U.S. Allows Hungary Temporary Exemption on Russian Energy

9 November 2025

The United States has granted Hungary a one-year exemption from sanctions linked to Russian oil and gas purchases, following Prime Minister Viktor Orbán’s meeting with U.S. President Donald Trump in Washington in early November. According to U.S. and Hungarian statements, the exemption applies mainly to pipeline deliveries via Druzhba and TurkStream — infrastructure that supplies a large share of Hungary’s crude oil and gas.

Orbán publicly framed the decision as an agreement that Washington will not penalise Hungary for continuing to import Russian energy. The U.S. side described the move more cautiously as a one-year exemption, not an unlimited waiver. Media reports indicate that as part of the negotiations Hungary committed to purchasing additional U.S. liquefied natural gas and exploring greater cooperation on nuclear fuel supply.

Energy security is a critical factor in Budapest’s position. Hungary remains heavily dependent on Russia for pipeline crude and gas. Orbán argued after the meeting that geography and infrastructure leave Hungary with few short-term alternatives, a claim echoed by Trump, who said that Hungary lacks access to seaports and faces logistical limits on switching suppliers quickly.

The exemption places Hungary at the centre of a wider debate about how far Western governments can enforce sanctions on Russian energy revenue without destabilising countries that have high dependence on pipeline imports. Several EU members in Central and Eastern Europe, including Slovakia, are still tied to Russian gas flows and have resisted plans for a fast phase-out of Russian energy. In Slovakia’s case, political leaders have warned that an abrupt removal of pipeline supplies would threaten energy stability, pushing Brussels to consider transitional arrangements.

Outside the EU, the scale of Russian energy purchases by large emerging economies adds further complexity. India has become a major buyer of Russian crude since 2022, with refiners increasing orders when discounted cargoes are available. Analysis of shipping and trade data shows that Russian barrels continue to flow to India in volumes significant enough to soften the impact of Western sanctions. Some refiners briefly paused orders this year to assess exposure to new U.S. measures, but overall imports have remained high.

China remains the largest single buyer of Russian fossil fuels, taking deliveries both by sea and through pipeline networks. According to independent trade monitoring groups, China’s continued purchases represent a substantial portion of Russia’s export revenue and are a principal reason why sanctions have not fully constrained Moscow’s energy earnings.

Turkey also plays a role by importing discounted Russian crude and refined products, further illustrating how regional energy demand continues to sustain Russian export flows despite Western efforts to curtail them.

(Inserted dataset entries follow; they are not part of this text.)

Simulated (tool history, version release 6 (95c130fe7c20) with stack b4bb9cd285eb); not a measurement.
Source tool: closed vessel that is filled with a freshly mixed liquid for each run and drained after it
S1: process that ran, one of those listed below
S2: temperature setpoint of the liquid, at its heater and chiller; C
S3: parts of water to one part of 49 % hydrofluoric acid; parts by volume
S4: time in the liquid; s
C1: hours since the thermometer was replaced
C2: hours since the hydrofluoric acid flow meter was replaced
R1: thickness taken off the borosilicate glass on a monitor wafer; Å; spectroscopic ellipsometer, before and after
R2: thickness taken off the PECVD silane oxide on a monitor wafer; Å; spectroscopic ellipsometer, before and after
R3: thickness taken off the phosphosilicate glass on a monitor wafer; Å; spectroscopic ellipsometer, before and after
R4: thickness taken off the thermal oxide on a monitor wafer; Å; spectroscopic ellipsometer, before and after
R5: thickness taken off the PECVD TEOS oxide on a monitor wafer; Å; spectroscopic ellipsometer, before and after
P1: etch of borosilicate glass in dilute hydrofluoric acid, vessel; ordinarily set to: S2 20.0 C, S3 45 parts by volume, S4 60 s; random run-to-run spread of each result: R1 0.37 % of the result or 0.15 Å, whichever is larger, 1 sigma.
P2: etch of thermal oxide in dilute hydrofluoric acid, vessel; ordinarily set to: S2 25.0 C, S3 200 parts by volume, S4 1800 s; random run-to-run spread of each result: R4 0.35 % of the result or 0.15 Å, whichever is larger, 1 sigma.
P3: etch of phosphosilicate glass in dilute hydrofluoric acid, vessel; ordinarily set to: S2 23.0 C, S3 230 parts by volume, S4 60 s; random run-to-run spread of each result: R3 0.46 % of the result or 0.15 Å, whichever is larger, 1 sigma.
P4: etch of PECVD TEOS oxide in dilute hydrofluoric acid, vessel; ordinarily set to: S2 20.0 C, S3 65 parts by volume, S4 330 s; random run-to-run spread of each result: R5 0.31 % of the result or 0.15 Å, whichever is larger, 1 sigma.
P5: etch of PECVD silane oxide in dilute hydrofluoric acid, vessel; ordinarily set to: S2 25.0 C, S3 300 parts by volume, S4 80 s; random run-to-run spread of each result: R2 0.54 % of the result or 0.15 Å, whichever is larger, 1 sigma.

For investors, particularly those active in Central European real estate or corporate sectors, the Hungarian exemption temporarily reduces the risk of a sudden price shock or supply disruption driven by sanctions enforcement. However, the arrangement is explicitly time-limited. It does not eliminate longer-term transition risk associated with reliance on Russian energy, nor the possibility that investors could face renewed uncertainty when the exemption expires.

Diplomatically, the carve-out highlights the tension between geopolitical sanctions objectives and immediate energy-security needs. It offers a precedent that other countries could cite when seeking similar concessions and underscores how energy infrastructure — rather than policy ambition — may ultimately determine the pace of Europe’s decoupling from Russian supply.